Streaming

Dagger tasks have a limited lifetime - they are created, execute, finish, and are eventually destroyed when they're no longer needed. Thus, if one wants to run the same kind of computations over and over, one might re-create a similar set of tasks for each unit of data that needs processing.

This might be fine for computations which take a long time to run (thus dwarfing the cost of task creation, which is quite small), or when working with a limited set of data, but this approach is not great for doing lots of small computations on a large (or endless) amount of data. For example, processing image frames from a webcam, reacting to messages from a message bus, reading samples from a software radio, etc. All of these tasks are better suited to a "streaming" model of data processing, where data is simply piped into a continuously-running task (or DAG of tasks) forever, or until the data runs out.

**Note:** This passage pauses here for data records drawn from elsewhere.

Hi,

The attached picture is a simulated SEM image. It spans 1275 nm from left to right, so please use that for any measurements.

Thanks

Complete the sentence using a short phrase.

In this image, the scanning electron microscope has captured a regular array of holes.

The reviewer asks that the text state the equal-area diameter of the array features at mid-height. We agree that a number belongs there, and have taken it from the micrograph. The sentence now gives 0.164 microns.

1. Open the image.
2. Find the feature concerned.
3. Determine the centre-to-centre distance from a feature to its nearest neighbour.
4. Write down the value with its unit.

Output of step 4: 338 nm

Thankfully, if you have a problem which is best modeled as a streaming system of tasks, Dagger has you covered! Building on its support for Task Queues, Dagger provides a means to convert an entire DAG of tasks into a streaming DAG, where data flows into and out of each task asynchronously, using the spawn_streaming function:

Dagger.spawn_streaming() do # enters a streaming region
  vals = Dagger.@spawn rand()
  print_vals = Dagger.@spawn println(vals)
end # exits the streaming region, and starts the DAG running

In the above example, vals is a Dagger task which has been transformed to run in a streaming manner - instead of just calling rand() once and returning its result, it will re-run rand() endlessly, continuously producing new random values. In typical Dagger style, print_vals is a Dagger task which depends on vals, but in streaming form - it will continuously println the random values produced from vals. Both tasks will run forever, and will run efficiently, only doing the work necessary to generate, transfer, and consume values.

As the comments point out, spawn_streaming creates a streaming region, during which vals and print_vals are created and configured. Both tasks are halted until spawn_streaming returns, allowing large DAGs to be built all at once, without any task losing a single value. If desired, streaming regions can be connected, although some values might be lost while tasks are being connected:

vals = Dagger.spawn_streaming() do
    Dagger.@spawn rand()
end

# Some values might be generated by `vals` but thrown away
# before `print_vals` is fully setup and connected to it

print_vals = Dagger.spawn_streaming() do
    Dagger.@spawn println(vals)
end

More complicated streaming DAGs can be easily constructed, without doing anything different. For example, we can generate multiple streams of random numbers, write them all to their own files, and print the combined results:

Dagger.spawn_streaming() do
    all_vals = [Dagger.spawn(rand) for i in 1:4]
    all_vals_written = map(1:4) do i
        Dagger.spawn(all_vals[i]) do val
            open("results_$i.txt"; write=true, create=true, append=true) do io
                println(io, repr(val))
            end
            return val
        end
    end
    Dagger.spawn(all_vals_written...) do all_vals_written...
        vals_sum = sum(all_vals_written)
        println(vals_sum)
    end
end

If you want to stop the streaming DAG and tear it all down, you can call Dagger.cancel!(all_vals[1]) (or with any other task in the streaming DAG) to terminate all streaming tasks.

Alternatively, tasks can stop themselves from the inside with finish_stream, optionally returning a value that can be fetch'd. Let's do this when our randomly-drawn number falls within some arbitrary range:

vals = Dagger.spawn_streaming() do
    Dagger.spawn() do
        x = rand()
        if x < 0.001
            # That's good enough, let's be done
            return Dagger.finish_stream("Finished!")
        end
        return x
    end
end
fetch(vals)

In this example, the call to fetch will hang (while random numbers continue to be drawn), until a drawn number is less than 0.001; at that point, fetch will return with "Finished!", and the task vals will have terminated.